"Even the previous UPA (United Progressive Alliance) government had made funds available, even secured a loan of Rs.4,600 crore from the World Bank for Ganga cleaning. But all this money has not cleaned the Ganga because the approach is flawed."
New Delhi, July 10 - Environmentalist Sunita Narain Thursday raised questions on allocations on clean energy and Ganga conservation that were announced by Finance Minister Arun Jaitley in his maiden budget Thursday.
On enhanced clean energy cess on coal, which has been increased from Rs.50 to Rs.100 per tonne, Narain - also the director general of the Centre for Science and Environment - said Jaitley did not spell out what will be done with this money.

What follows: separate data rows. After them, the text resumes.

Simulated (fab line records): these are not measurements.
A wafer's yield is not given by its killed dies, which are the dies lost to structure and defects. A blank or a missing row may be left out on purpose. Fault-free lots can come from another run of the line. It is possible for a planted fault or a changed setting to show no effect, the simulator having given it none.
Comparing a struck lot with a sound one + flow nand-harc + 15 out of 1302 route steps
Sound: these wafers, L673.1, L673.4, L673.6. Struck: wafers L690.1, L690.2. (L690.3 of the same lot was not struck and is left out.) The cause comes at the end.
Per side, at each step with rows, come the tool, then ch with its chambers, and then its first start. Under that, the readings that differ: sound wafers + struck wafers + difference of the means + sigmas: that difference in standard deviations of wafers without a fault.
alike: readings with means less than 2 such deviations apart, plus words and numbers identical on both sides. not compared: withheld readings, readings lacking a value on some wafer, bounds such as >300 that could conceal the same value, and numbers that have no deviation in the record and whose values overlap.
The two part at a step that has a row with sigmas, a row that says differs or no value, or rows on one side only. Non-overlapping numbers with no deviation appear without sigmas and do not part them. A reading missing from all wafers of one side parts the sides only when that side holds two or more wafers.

Currently, roughly Rs.3,000-3,500 crore is collected in the National Clean Energy Fund, but not much is spent. The Fund is important as it signals the need to make dirty coal more expensive to use. But the money is frittered away in many small projects, Narain said in a statement.
She expressed her reservations on duty exemptions and other mentions of solar and renewable energy in the budget.
What the budget does not appreciate is the fact that the biggest future of solar energy in the country will be in decentralised and off-grid solutions - smaller power plants that provide clean energy to millions across India's grid and remote villages that have electricity lines but no power.
Instead, budget 2014 falls back on the 'big' solar plants - announcing Rs.500 crore for ultra mega solar power plants, Narain said.
On the cleaning Ganga fund enhanced to Rs.2,037 crore, Narain said Jaitley said nothing about the re-direction needed to clean the river.
Even the previous UPA (United Progressive Alliance) government had made funds available, even secured a loan of Rs.4,600 crore from the World Bank for Ganga cleaning. But all this money has not cleaned the Ganga because the approach is flawed.
It focuses on building sewage treatment plants, which does not work in our poor and largely un-sewered cities, she said.